The Commissioner, in interpreting the Agreement for Sale and Purchase, considered that the purchasers were the beneficial owners of the shares: in other words that the vendors held the shares "on behalf of" the purchasers. This interpretation Rothwell CJ refused to accept, and it is for us to review his decision to decide whether or not the learned Chief Justice was correct in so holding.
The law is clear that, in an agreement for sale and purchase, from the date of signing, the vendor becomes a trustee for the purchaser who, from that date, becomes the beneficial owner; but this is always on the tacit understanding that the contract is one in respect of which the Court would grant specific performance. The position is put by Stonham on Vendor and Purchaser at p. 581, where the learned author says:-
Equity looks upon things agreed to be done as actually done. Consequently, upon the signing of a valid and specifically enforce-able contract for the immediate sale of land, the vendor's interest is converted into an interest in the purchase money and is personal estate. He becomes in equity a trustee of the land for the purchaser; and the purchaser becomes, in equity, the real beneficial owner of the land, subject to his fulfilling the contract, and subject to the qualifications hereafter mentioned. The contract must be one for which a Court of Equity will grant specific performance; and if, for some reason, equity would not enforce specific performance of the contract, or if the right to specific performance of the contract has been lost by subsequent conduct of the party in whose favour it originally might have been granted, the vendor either never was, or ceases to be a trustee in any sense . . . . The statement that the vendor is a trustee for the purchaser, and the purchaser is the owner in equity, is true only if, and so far as, a Court of Equity, under all the circumstances of the case, would grant specific performance of the contract.

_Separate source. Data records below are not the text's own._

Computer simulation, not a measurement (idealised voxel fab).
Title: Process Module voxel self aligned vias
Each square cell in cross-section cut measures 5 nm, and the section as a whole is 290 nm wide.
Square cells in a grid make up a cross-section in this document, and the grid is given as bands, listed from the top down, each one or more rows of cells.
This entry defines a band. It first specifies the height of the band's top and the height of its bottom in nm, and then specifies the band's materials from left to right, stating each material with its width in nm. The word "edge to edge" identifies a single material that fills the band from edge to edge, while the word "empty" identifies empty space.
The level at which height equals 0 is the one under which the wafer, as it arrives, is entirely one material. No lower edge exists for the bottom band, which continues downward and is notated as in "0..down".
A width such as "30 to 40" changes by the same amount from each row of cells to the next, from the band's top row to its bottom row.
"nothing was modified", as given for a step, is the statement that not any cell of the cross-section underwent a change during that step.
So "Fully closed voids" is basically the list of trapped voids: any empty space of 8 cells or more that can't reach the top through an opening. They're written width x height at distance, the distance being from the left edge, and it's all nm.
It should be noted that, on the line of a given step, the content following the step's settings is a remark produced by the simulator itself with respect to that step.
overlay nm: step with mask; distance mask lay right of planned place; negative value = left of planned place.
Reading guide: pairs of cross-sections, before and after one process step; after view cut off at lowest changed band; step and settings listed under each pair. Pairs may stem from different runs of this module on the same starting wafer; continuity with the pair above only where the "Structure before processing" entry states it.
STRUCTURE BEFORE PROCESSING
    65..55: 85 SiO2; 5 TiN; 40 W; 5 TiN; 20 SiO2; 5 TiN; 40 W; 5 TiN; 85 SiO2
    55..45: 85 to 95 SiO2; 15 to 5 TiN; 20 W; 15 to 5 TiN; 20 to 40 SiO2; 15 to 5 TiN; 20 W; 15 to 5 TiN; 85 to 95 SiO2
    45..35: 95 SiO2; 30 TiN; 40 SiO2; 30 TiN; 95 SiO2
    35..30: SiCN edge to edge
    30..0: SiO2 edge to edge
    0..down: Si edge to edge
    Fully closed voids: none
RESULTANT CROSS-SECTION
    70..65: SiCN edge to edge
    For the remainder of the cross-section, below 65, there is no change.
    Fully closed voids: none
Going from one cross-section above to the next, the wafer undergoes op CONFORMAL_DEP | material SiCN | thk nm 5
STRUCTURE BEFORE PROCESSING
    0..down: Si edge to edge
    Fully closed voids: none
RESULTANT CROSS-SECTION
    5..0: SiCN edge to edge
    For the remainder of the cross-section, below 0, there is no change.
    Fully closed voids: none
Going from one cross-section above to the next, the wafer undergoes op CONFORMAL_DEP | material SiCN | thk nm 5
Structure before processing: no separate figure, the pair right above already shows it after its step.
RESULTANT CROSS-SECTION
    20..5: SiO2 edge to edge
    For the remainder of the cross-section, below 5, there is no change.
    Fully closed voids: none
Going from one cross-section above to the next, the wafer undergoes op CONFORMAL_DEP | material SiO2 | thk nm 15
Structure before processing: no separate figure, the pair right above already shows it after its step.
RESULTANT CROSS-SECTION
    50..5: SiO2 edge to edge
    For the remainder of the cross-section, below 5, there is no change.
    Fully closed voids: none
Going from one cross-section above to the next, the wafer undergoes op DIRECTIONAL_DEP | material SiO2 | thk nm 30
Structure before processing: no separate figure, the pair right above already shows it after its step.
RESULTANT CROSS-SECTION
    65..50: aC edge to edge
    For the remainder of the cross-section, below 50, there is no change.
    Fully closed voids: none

The authorities quoted by the learned author in support of this statement are Cornwall v Henson [1899] UKLawRpCh 132; [1899] 2 Ch. 710; Rayner v Preston [1868] UKLawRpEq 26; (1881) 18 Ch. D. 1.
Now, in the case before us, it is necessary that a separate decision as to the shareholding of the Company be made at the end of each Income Tax year. However, since such decisions depend entirely upon the proper interpretation of the contract for sale of the shares, we are able, by such interpretation, to settle all questions. At this point we stress again that the terms of Clause 2 of the Agreement are incorrectly summarised in paragraph 3 of the Agreed Statement of Facts.
In our view, Clause 2 of the Agreement clearly establishes the relationship as between the parties thereto. In our view, by virtue of Clause 2 of the Agreement the purchasers could have called for specific performance of the contract at the end of any one of those three years. It is not for us to speculate whether they had the finance to complete the contract; it is a matter of law to find whether they were entitled to call for specific performance at the relevant times. We have considered the Clauses in the contract upon which counsel for the respondent relies as indicating that there is no alienation of the beneficial interest in the shares to the purchasers, but we are of the view that the contract, looked at as a whole, transfers the complete beneficial ownership of the shares to the purchasers, even although they have, in the same document, consented to suffer severe restrictions upon the exercise of their rights of beneficial ownership, these having been insisted upon by the vendors for the purpose of protecting their unpaid purchase money.
We accordingly hold that the ruling of the Commissioner showing that he was not satisfied that, in respect of each of the three periods concerned, the shareholders were substantially the same at the critical times was a correct one.
Consequently, we allow the appeal, and the findings we have just made answer the question posed in the case stated.
Costs are allowed to the appellant in the sum of $50.00, any disbursements to be fixed by the Registrar.